MCAS Beaufort celebrates improved Townsend Bombing Range

By Sgt. Ashley Phillips

Marine Corps Air Station Beaufort held a ribbon cutting ceremony for Townsend Bombing Range (TBR), Jan. 29 in southeast Georgia. The ceremony was held to commemorate the expansion and moderization of TBR, the East Coast’s premier air-to-ground bombing range.

“When I first encountered the range and started working with the personnel in 2015-2016 it was still operated by Georgia Air National Guard,” said Lt. Col. Brian Gerschutz, the Pilot Training Center officer in charge and an instructor pilot with Marine Fighter Attack Training Squadron 501. “Prior to the full transfer of ownership to the Marine Corps, it was trending toward becoming obsolete. There was little to no modernization. The Marine Corps began numerous initiatives to not only modernize the range but also its size expansion.”

Although MCAS Beaufort owned the bombing range, until October 2017 the Georgia Air National Guard maintained and operated it. Since then, MCAS Beaufort assumed full operational responsibility of the range and expanded the range from 5,183 acres to 33,834 acres. 

“Townsend Bombing Range is important not only to the Marine Corps but also for other aviation platforms in the U.S. southeast. Its expansion and modernization of our air-to-ground targets will make it a first-class training range,” Gerschutz said. “As our aircraft and weapons evolve and become more precise, they are also increasingly longer in range, so it’s important for our ranges to evolve and enable our pilots to employ those long range precision weapons. Townsend gives us this capability.”
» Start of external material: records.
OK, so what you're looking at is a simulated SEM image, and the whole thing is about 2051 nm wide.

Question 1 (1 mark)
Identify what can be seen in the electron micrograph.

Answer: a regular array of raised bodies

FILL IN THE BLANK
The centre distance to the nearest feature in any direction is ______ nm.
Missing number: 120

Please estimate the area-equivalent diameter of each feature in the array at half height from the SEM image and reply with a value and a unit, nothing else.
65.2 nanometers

In 2003 Marine Aircraft Group 31 proposed the expansion of the range to meet the need for the pilots and air crews to train as they fight, using precision guided munitions. Previously, due to the size of the range, the aircrews were only able to train with gravity bombs. 

The range not only services the Marine Corps, but also the aircrews of the Navy, Air Force, Air National Guard, Army and Army National Guard from nearly 15 installations along the East Coast. It’s about 82 miles southwest of MCAS Beaufort in Townsend, Ga. The nation’s aircrews use it as an inert air-to-ground training range to drop precision guided munitions. 

“The impact that (TBR) has, particularly for MAG-31, is it’s pretty much a backyard bombing range for them,” said Dave Wilson, a retired MCAS Beaufort Logistics Officer. “For the F/A-18s and F-35Bs both a large portion of their mission is to do air-to-ground, which is deliver air-to-ground ordnance on time, on target and Townsend bombing range is where they practice a bulk of that mission.”